Thursday – 07 July 2016
I usually denote Thursdays as being “No Bad News Thursday.” Today is not one of them. The news – and social media – are full of nothing but bad news today.
Quite frankly, it’s been wearying. A heavy, ponderous weight that even Atlas would be hard pressed to bear.
Before I go further, I want to state the following:
- This may not be pleasant for some to read. I refuse to apologize for that.
- If you have something you would care to address about something I have written, do so.
- I have friends and family members – black and white – in law enforcement and military. I respect the job that they do. It is no small undertaking to go to work and not know, with absolute certainty, that it won’t be the last time you come home. The last time you see your family. The last time you kiss your spouse. The last time you hug your kids. The last time… for everything. Yet, they suit up, walk out the door, and put their lives on the line to protect the peace and safety we hold dear. Every day.
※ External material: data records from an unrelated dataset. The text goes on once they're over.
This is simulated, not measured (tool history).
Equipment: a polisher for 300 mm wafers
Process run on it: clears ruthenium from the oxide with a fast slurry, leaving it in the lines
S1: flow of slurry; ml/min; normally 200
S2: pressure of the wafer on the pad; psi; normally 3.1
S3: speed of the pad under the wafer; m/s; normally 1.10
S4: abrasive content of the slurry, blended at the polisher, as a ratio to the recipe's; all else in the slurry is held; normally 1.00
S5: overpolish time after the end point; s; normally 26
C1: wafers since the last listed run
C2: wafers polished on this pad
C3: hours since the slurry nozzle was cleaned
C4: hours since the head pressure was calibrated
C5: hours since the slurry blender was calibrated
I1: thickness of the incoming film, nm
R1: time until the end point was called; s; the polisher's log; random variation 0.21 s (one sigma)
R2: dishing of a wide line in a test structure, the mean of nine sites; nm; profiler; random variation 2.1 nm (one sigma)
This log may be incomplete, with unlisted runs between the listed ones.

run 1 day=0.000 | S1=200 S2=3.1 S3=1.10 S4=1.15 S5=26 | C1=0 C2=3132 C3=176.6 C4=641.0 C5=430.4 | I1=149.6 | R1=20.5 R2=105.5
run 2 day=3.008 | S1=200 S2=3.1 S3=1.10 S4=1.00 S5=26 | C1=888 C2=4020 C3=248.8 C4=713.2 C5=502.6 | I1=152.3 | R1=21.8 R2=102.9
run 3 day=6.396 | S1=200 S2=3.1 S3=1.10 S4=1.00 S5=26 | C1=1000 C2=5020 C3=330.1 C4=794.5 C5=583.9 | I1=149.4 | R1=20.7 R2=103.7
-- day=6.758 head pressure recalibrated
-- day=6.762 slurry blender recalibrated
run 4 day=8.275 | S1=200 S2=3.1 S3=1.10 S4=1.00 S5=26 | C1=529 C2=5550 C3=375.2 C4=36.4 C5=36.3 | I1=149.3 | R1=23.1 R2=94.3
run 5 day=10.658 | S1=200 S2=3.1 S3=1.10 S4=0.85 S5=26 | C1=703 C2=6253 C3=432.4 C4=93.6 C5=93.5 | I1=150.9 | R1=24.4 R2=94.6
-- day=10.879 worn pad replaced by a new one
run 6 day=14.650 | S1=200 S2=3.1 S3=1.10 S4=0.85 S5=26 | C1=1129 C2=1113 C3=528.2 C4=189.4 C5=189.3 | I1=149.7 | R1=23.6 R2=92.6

- There are problems with our system. The words “The land of the free and the home of the brave” appear to mean different things for different people. That’s ironic and unfortunate in a country that was founded on the principle that “All men are created equal.” Yes, that was by mid-18th Century standards, but the meaning and the intent were clear… even if it took another 100+ years to (mostly) fulfill that promise/premise.
With those things stated, let’s begin.
I am a man in my mid-40s.
I am a Black man in my mid-40s.
I am a Black man in my mid-40s, with a wife and two children.
I am a Black man in my mid-40s, with a White wife and two biracial children.
I am a Black man in my mid-40s, with a White wife and two biracial children, living in America.
These are truths and the facts of my life.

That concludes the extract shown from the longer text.